Hermiston Energy Services recommends new substation

Electrical equipment at a substation near the Umatilla Electric Cooperative office on West Elm Avenue helps supply power to Umatilla Electric and Hermiston Energy Service.

After 45 years with PNGC Power, Umatilla Electric Cooperative is striking out on its own for power purchases.

UEC announced on Monday, Sept. 28, that it would be “amicably” parting ways with PNGC Power. The Hermiston-based cooperative was one of the founding members of the larger cooperative, then known as Pacific Northwest Generating Cooperative, in 1975.

PNGC is made up of 15 — now 14 — utilities across seven states, allowing those utilities to use their combined clout to better bargain for wholesale power, equipment and new technology. UEC’s decision to leave means that it will be purchasing power directly from Bonneville Power Administration and other sources rather than being part of a collective purchase through PNGC Power.

Robert Echenrode, UEC general manager, said UEC’s rapid growth has made it by far the largest of the cooperatives involved in PNGC, and has in some cases pushed it up into different regulatory categories. That has complicated things for PNGC, and sometimes meant that UEC is looking for different things than other cooperatives.

“Size isn’t everything, but our needs were different than other cooperatives,” he said.

Echenrode said UEC was also looking at moving to more renewable energy on a quicker time frame than some other cooperatives, located in states that didn’t necessarily have the same pressures to do so.

Those factors over time caused UEC to begin discussions with PNGC about possibly leaving when PNGC’s fiscal year ended at the end of September. Echenrode said the past 18 months have involved careful conversations with the two organizations, along with Bonneville Power Administration and other potential suppliers, to make sure the move didn’t hurt PNGC or UEC customers.

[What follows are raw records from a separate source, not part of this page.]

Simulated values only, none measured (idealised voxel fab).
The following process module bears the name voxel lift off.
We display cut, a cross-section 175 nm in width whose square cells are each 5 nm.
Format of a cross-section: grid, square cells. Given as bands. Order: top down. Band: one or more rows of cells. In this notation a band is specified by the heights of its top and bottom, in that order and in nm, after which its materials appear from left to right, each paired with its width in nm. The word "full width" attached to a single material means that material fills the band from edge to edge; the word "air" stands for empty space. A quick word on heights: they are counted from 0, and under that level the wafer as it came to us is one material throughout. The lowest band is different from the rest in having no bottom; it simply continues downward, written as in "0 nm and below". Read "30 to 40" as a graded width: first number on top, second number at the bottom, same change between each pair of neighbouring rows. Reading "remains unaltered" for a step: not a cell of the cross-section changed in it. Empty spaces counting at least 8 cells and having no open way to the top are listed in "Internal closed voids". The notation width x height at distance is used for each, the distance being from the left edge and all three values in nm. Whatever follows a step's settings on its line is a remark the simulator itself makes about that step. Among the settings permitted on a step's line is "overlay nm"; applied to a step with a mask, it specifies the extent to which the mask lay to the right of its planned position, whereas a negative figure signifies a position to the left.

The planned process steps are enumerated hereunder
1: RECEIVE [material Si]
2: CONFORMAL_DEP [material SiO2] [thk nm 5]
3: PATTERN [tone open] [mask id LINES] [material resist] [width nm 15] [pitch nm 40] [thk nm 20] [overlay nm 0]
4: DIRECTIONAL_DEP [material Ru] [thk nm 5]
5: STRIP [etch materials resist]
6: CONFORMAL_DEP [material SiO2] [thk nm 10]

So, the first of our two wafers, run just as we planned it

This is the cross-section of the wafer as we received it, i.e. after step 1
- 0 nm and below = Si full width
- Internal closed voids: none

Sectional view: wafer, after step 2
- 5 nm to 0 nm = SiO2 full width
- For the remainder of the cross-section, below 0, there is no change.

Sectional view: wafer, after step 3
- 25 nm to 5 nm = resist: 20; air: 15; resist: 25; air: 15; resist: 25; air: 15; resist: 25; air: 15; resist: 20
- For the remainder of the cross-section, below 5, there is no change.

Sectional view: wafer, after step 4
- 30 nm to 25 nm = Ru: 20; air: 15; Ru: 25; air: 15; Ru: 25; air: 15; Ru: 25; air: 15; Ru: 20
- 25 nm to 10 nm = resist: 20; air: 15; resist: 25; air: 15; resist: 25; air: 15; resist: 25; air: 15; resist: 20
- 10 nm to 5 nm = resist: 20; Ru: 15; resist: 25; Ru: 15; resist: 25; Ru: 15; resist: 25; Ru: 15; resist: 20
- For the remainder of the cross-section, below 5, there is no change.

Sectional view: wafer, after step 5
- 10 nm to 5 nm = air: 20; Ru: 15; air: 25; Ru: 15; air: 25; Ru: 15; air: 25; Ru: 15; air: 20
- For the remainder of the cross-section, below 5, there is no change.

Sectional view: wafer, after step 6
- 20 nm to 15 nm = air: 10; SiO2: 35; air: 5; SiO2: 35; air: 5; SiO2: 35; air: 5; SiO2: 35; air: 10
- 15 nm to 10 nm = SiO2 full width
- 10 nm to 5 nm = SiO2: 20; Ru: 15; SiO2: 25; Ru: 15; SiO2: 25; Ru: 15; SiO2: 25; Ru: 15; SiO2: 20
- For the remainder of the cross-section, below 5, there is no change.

“We did not want to cause financial hardship to the group or any members of the group,” he said.

He said while UEC’s customers shouldn’t notice any difference after the change, on UEC’s end it will allow for more flexibility and a more tailored strategy for purchasing power.

Roger Gray, CEO of PNGC Power, said in a statement that all parties have been working for a smooth transition.

“While it is always disappointing to lose a member, I think early termination is fair to all concerned,” he said. “PNGC has valued UEC as a member and they leave PNGC in good standing. I wish the UEC organization and team all the best in their new journey.”